A thick, smooth sweet and tart cream!
- 2 large egg yolks, lightly beaten
- 3/4 cup sugar
- 1/4 cup cornstarch
- 1 cup water
- 2 Tbsp unsalted butter
- 1 Tbsp grated lemon zest
- 1/4 cup fresh lemon juice
- Lightly beat the 2 egg yolks in a small bowl, set aside.
- In a small saucepan over medium heat, stir together sugar and cornstarch.
- When heated, add in the water.
- Bring to a boil, stirring constantly until it thickens (1-2 minutes).
- Remove from the heat and spoon about 1/2 cup of the hot mixture into the small bowl with egg yolks and stir quickly until combined.
- Return the egg mixture back to the pan and continue to stir.
- Bring the pan back to medium heat.
- Continue stirring and cooking until the curd is thickened (1-2 min).
- Remove from heat.
- Stir in the butter, lemon juice, and lemon zest.

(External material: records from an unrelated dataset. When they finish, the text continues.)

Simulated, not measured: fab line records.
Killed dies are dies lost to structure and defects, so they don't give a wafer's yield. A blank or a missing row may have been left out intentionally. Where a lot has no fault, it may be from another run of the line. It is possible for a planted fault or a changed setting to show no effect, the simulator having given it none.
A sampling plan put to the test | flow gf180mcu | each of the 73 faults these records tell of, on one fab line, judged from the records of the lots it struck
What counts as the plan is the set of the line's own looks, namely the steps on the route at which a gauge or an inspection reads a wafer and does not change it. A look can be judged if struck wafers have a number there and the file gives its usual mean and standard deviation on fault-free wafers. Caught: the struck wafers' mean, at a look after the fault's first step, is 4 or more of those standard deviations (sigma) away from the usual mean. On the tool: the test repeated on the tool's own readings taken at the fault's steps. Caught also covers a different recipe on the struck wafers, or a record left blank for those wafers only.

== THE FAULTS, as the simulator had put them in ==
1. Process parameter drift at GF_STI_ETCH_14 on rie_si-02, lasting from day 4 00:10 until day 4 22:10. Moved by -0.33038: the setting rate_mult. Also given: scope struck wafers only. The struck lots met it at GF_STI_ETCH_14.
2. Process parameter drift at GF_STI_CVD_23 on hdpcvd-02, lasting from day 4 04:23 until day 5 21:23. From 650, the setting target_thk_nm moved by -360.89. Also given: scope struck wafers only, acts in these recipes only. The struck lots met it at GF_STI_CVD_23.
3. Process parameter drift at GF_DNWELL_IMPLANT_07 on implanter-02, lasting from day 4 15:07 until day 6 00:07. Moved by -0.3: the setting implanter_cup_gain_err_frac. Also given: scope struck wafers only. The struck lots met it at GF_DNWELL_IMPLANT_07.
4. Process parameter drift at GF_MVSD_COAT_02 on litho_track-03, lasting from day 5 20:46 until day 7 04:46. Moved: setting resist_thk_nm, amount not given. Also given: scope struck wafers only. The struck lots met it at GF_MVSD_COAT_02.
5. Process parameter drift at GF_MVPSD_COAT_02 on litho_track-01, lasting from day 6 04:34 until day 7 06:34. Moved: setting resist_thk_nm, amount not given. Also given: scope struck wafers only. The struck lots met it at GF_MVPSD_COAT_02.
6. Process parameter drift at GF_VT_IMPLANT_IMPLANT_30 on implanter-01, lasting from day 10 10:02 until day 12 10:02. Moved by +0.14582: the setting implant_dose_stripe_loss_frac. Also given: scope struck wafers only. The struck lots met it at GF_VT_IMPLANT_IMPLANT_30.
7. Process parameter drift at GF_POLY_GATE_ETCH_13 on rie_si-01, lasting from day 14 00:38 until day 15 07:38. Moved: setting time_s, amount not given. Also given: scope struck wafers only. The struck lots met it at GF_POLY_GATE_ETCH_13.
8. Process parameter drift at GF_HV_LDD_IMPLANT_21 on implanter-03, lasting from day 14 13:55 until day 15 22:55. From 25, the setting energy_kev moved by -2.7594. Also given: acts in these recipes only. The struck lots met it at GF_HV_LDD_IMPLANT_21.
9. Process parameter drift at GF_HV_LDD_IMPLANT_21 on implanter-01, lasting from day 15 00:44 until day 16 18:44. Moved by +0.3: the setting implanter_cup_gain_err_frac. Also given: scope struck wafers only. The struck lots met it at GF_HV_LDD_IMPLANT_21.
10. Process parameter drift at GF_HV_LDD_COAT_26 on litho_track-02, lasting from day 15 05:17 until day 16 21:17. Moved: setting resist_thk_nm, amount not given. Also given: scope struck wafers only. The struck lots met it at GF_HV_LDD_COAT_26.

- Cover with plastic wrap and cool before using. Note: put the plastic ON the curd to prevent a skin from forming.
- Yields about 1.5 cups
You can store it in the refrigerator for up to a week.
Fold in some fresh whipped cream for a lighter filling in texture and flavor.
Stir some lemon curd into vanilla buttercream or cream cheese frosting to add a yummy lemon flavor!